# Bitflipping with DQN and Hindsight Experience Replay (HER)

### Packages

In [1]:
import numpy as np
import torch
import random
import matplotlib.pyplot as plt
import progressbar as pb           # tracking time while training

from Bitflipping_Environment import BitFlippingEnv
from dqn_agent import Agent

### Testing Environment

In [2]:
def test_bitflipping(n, n_episodes=5, policy=None, render=False):
    env = BitFlippingEnv(n)
    success = []

    for e in range(n_episodes):
        state, _, _, _ = env.reset()
        if render:
            env.render()
        for t in range(n):
            
            if policy is None:
                action = np.random.randint(0, n)
            else:
                state_goal = np.concatenate([state['obs'], state['goal']])
                action = policy.act(state_goal, eps=0)
            
            state, reward, done, info = env.step(action)
            if render:
                env.render()
            if done:
                break
        success.append(int(info))
    return np.mean(success)

In [3]:
# testing random actions in env
test_bitflipping(n=5, n_episodes=3, render=True)  

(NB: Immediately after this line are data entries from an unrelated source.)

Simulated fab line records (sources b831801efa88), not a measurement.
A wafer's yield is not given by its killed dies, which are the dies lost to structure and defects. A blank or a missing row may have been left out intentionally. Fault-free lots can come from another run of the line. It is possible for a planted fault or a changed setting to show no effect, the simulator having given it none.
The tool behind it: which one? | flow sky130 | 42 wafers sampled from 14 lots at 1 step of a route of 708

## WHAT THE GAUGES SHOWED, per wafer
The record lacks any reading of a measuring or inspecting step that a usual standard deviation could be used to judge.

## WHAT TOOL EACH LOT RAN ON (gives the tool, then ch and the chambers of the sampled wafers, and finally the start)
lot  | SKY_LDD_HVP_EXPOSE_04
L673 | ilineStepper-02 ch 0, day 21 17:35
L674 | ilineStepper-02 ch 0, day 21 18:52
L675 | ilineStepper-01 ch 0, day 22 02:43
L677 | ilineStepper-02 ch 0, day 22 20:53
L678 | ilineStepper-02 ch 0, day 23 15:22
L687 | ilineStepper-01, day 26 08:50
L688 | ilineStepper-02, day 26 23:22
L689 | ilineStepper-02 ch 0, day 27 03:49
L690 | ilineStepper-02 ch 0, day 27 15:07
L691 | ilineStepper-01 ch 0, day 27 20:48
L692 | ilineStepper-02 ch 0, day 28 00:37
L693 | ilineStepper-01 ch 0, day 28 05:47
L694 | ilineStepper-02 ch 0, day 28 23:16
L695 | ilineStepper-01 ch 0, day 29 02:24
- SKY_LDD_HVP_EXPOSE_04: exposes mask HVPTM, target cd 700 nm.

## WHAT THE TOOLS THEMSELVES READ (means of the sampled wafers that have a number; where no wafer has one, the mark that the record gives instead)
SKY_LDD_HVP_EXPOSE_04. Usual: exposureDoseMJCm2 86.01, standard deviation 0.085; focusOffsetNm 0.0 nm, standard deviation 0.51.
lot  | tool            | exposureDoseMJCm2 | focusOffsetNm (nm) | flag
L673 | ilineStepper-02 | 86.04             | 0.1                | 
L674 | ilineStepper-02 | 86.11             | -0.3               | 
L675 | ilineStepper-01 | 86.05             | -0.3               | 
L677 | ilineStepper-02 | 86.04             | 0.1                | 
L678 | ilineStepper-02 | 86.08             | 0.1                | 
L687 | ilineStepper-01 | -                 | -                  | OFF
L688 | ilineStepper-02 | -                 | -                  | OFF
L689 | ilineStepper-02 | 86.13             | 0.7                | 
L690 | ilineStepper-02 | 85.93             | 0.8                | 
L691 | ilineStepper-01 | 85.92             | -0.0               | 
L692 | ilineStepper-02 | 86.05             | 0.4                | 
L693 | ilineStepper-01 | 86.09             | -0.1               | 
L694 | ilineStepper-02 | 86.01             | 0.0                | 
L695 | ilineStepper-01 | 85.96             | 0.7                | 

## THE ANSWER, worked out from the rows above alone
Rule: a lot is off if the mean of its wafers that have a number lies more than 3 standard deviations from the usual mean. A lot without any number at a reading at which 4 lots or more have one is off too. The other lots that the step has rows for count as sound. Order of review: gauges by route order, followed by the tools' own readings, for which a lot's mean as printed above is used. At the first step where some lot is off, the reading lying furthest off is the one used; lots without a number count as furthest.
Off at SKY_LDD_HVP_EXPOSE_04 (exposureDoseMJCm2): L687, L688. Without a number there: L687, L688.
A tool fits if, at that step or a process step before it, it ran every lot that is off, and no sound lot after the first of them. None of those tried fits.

Step  0    Bits: [0 0 0 1 0]   Goal: [1 1 0 1 0]   Success: False
Step  1    Bits: [0 0 1 1 0]   Goal: [1 1 0 1 0]   Success: False
Step  2    Bits: [0 0 1 0 0]   Goal: [1 1 0 1 0]   Success: False
Step  3    Bits: [1 0 1 0 0]   Goal: [1 1 0 1 0]   Success: False
Step  4    Bits: [1 0 0 0 0]   Goal: [1 1 0 1 0]   Success: False
Step  5    Bits: [1 0 0 1 0]   Goal: [1 1 0 1 0]   Success: False
DONE in 5 timesteps, success: False 

Step  0    Bits: [0 0 0 0 1]   Goal: [1 0 1 1 0]   Success: False
Step  1    Bits: [0 0 1 0 1]   Goal: [1 0 1 1 0]   Success: False
Step  2    Bits: [0 1 1 0 1]   Goal: [1 0 1 1 0]   Success: False
Step  3    Bits: [1 1 1 0 1]   Goal: [1 0 1 1 0]   Success: False
Step  4    Bits: [1 1 0 0 1]   Goal: [1 0 1 1 0]   Success: False
Step  5    Bits: [1 0 0 0 1]   Goal: [1 0 1 1 0]   Success: False
DONE in 5 timesteps, success: False 

Step  0    Bits: [0 0 1 0 0]   Goal: [0 1 1 1 0]   Success: False
Step  1    Bits: [0 1 1 0 0]   Goal: [0 1 1 1 0]   Success: False


0.3333333333333333

### Training Setup

In [4]:
DEFAULT_PARAMS = {
    'n_bits': 20,                 # n bits to flip in environment (n corresponding target bits)
    'seed': 0,                    # random seed for environment, torch, numpy, random packages

    'eps': 0.2,             # probability of random action, 'epsilon-greedy' policy
    
    'buffer_size': int(1e6),      # replay-buffer size
    'batch_size': 128,             # mini-batch size
    'gamma': 0.98,                # discount factor
    # TODO
    'tau': 0.05,                  # soft update of target network, 1-tau = polyak coefficient
    'lr': 0.001,                  # learning rate

    # training setup
    'replay_strategy': 'future',    # 'final' or 'future' replay strategy for HER
    'n_epochs': 200,              # number of epochs, HER paper: 200 epochs (i.e. maximum of 8e6 timesteps)
    'n_cycles': 50,               # number of cycles per epoch, HER paper: 50 cycles
    'n_episodes': 16,             # number of episodes per cycle, HER paper: 16 episodes
    'n_optim': 40,                # number of optimization steps every cycle, HER paper: 40 steps
}


def set_seeds(seed: int = 0):
    torch.backends.cudnn.deterministic = True
    torch.backends.cudnn.benchmark = False
    torch.manual_seed(seed)
    torch.cuda.manual_seed_all(seed)
    np.random.seed(seed)
    random.seed(seed)
    pass

set_seeds(DEFAULT_PARAMS['seed'])

In [5]:
def train(n, agent):
    print("Training DQN on Bitflipping with", n, "bits for", DEFAULT_PARAMS['n_epochs'], "epochs...")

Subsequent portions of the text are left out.